Martyr Loser King
Writer: Saul Williams
Artist: Morgan Stone
Publisher: 23rd Street
Publication Date: April 2026
For more than a decade now, the musician/poet/actor/film director Saul Williams has been telling one story in different ways, across space and time and narrative mediums. And this spring that story has come to comics, with the release of Martyr Loser King, which sees Williams as a writer collaborating with artist Morgan Stone on this new graphic novel.
And as Williams writes in his author’s note at the end of this book, the roots of this project trace back to 2011 and Dakar, Senegal. Williams was shooting a film there, and the idea that would become this evolving multi-media story came to him. He traces the initiating spark to a walk he took there, on which he saw a teenager listening to music through a smartphone while building a sabar, which is an ancient Senegalese drum.
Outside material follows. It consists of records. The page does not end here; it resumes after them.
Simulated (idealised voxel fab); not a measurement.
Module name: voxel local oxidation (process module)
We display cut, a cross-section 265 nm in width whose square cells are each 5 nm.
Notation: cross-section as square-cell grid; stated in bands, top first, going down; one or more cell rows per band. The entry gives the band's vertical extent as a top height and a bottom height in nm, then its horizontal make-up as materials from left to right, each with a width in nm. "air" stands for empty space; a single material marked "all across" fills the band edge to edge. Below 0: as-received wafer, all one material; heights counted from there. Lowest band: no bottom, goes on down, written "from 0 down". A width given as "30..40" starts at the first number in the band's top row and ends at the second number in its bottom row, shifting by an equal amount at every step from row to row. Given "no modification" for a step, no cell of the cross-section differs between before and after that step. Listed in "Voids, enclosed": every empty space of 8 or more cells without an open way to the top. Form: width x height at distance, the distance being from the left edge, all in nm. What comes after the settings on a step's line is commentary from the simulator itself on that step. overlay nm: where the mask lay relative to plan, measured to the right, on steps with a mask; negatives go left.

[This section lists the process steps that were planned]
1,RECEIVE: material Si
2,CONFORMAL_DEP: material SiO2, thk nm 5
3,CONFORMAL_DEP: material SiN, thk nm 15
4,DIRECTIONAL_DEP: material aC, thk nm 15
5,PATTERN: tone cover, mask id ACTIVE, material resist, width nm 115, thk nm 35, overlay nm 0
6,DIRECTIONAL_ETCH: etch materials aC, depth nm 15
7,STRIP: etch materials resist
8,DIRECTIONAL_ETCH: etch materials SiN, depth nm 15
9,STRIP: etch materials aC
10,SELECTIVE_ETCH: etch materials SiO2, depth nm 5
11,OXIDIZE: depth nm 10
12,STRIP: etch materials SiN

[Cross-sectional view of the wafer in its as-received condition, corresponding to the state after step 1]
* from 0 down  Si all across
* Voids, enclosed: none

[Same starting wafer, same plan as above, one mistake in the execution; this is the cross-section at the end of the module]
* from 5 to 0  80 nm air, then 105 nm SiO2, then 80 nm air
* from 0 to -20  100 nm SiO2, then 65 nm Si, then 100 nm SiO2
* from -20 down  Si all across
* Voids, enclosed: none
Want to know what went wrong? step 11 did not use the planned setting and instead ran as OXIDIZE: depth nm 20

“What fascinated me was that ancient and modern technologies existed side by side,” Williams writes in his author’s note. “It was then that I began thinking of the drum as the oldest form of wireless communication.”
Since then, the spark of that idea has led to the creation of a trio of Williams’ albums — MartyrLoserKing, Encrypted & Vulnerable, and Unanimous Goldmine (The Original Soundtrack of Neptune Frost) — as well as the 2021 film, Neptune Frost. And now it continues within the pages of this new graphic novel.
But, to be clear, there is not one narrative running through the work of this project. Or, at least, not one that would feel linear and dependent on the other entries in this series. There’s not, for example, a cliffhanger ending to the film that is directly addressed in the graphic novel.
No, each of these works stands well on their own, and while there are a good number of commonalities between them, what truly feels like the unifying quality is not character or plot, but rather the challenge they pose to the audiences. This is a challenge to think more deeply about the way we live, about what it costs both us as well as others of the world, whose exploitation is now and has been for some time a foundation of our technologies and the economics that make them work.

I will be honest, as I read Martyr Loser King, there were moments that I was unclear on the plot and the characters. I wasn’t confused, but I was unmoored in the action, floating among the beautiful artwork as well as Williams’ lyrical dialogue and captioning. But that didn’t hurt the experience, and, I suspect, it was actually the entire point. And the ethereal quality of the writing and art was so compelling, that I was still anxious to go from page to page.
Drifting through the words and imagery, I never lost sight of the ideas or themes that were powering the book. Throughout my reading of Martyr Loser King, I found myself thinking and feeling deeply about consumerism, e-waste, exploitation, and the value cycles of modern life, the way that we think primarily about the technology in our hands, and not what it cost to get there, what it costs us on larger scale to put so much of our attention and lives into it, so much that we are willing to ignore both how its made and what happens once it is discarded to make room for the next commodity. This book makes you feel every ripple.

There’s just such a steady juxtaposition in Martyr Loser King between the presence of the ancient and the new technologies. It extends past the physical. There are plenty of scenes herein that give Stone a chance to draw wonderful, fantastic imagery and characters and action, including structures made from discarded technologies like TVs. But the book also juxtaposes ideas like cheap smartphone production with long histories of colonialist exploitation, too.
And I think it’s in this way that it strikes at the deeper themes and feelings that I found to be the unifying quality of the book. To some extent, I can’t quite intellectualize this book, but I know I will be thinking about it for a very long time to come.
This is all to say that I really enjoyed my time with Martyr Loser King, a singular and interesting comics work that invites readers to get lost in its nebulousness, with the promise of bringing them through to the other side as a more thoughtful, feeling being.